The warmonger regroupment around Petraeus has been noticed across the Atlantic by the June 12 London Economist, which measures a Petraeus-Daniels ticket against a Palin-Huckabee one. In another article, the city of London house organ notes that, in addition to Huckabee, Romney, Palin, Pawlenty, and Barbour, “a few even hope that General David Petraeus could be lured in.” In reality, Petraeus is more than eager. If current US reactionary politics resembles the mad Hatter’s tea party with Alice and the white rabbit, as the Economist cover suggests, perhaps Petraeus can bring power out of chaos.

Once we know that the neocons are running the Petraeus for President campaign, much else becomes clear, especially if we recall the neocon methods used in connection with the Iraq invasion of 2003. The planted puff piece about Afghan minerals has neocon fingerprints all over it; it may have been concocted at the AEI. It implies that NATO states that stick with the US might receive a piece of the action when it comes to looting these natural resources. This is exactly the way that reconstruction contracts in Iraq were employed under neocon auspices. Back in those days, the Germans and the French were excluded because they had opposed the neocon-induced war hysteria of 2003.

One big objection to making the Afghan occupation infinite has to do with the tremendous monetary costs involved, which the sovereign debt crisis has made it harder for the participating governments to bear. Here we should remember the pie-in-the-sky promised by Wolfowitz and other neocons in 2002-2003, when they proclaimed that an invasion of Iraq would be self-financing, thanks to the promised looting of Iraqi oil, which in reality has never materialized in the promised form. Back in those years, there were even more extravagant neocon fantasies about what could be done by bringing Iraqi oil production under US control. Some neocons recommended a massive increase in Iraqi oil output with the goal of radically lowering the world price of oil and busting the OPEC cartel. All of this, we note in retrospect, was never accomplished.

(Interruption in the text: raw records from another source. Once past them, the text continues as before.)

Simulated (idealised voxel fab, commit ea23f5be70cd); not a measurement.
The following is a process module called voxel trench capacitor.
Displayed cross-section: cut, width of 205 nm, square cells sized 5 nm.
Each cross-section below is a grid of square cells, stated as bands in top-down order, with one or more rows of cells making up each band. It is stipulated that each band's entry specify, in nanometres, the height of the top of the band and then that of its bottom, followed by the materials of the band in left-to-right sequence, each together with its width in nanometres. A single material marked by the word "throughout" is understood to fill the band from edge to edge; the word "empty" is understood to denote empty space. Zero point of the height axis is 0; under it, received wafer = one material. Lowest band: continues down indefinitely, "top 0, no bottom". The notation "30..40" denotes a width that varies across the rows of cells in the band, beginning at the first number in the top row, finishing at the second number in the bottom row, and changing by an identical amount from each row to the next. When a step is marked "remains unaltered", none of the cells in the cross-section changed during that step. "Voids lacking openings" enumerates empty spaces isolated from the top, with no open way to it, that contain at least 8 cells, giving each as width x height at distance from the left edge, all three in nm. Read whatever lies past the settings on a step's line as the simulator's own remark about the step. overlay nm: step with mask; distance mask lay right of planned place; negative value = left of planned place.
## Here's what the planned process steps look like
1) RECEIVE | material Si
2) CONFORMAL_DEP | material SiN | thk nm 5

Exercitus facit imperatorem: The Army Creates the Emperor

The presidency has been won by Washington, Jackson, Harrison, Zachary Taylor, Grant, Garfield, Theodore Roosevelt, and Eisenhower, so there is no doubt that military leaders have often represented formidable contenders. By contrast, the current Republican field represents a collection of largely discredited hacks and ideological crackpots who would have a very difficult time winning a presidential contest. Palin is an imbecile. Huckabee is a clown. Jindall is a bungler. Pawlenty is a nonentity. Barbour could be a deep south favorite son at the very most. DeMint is in the same regional minor league.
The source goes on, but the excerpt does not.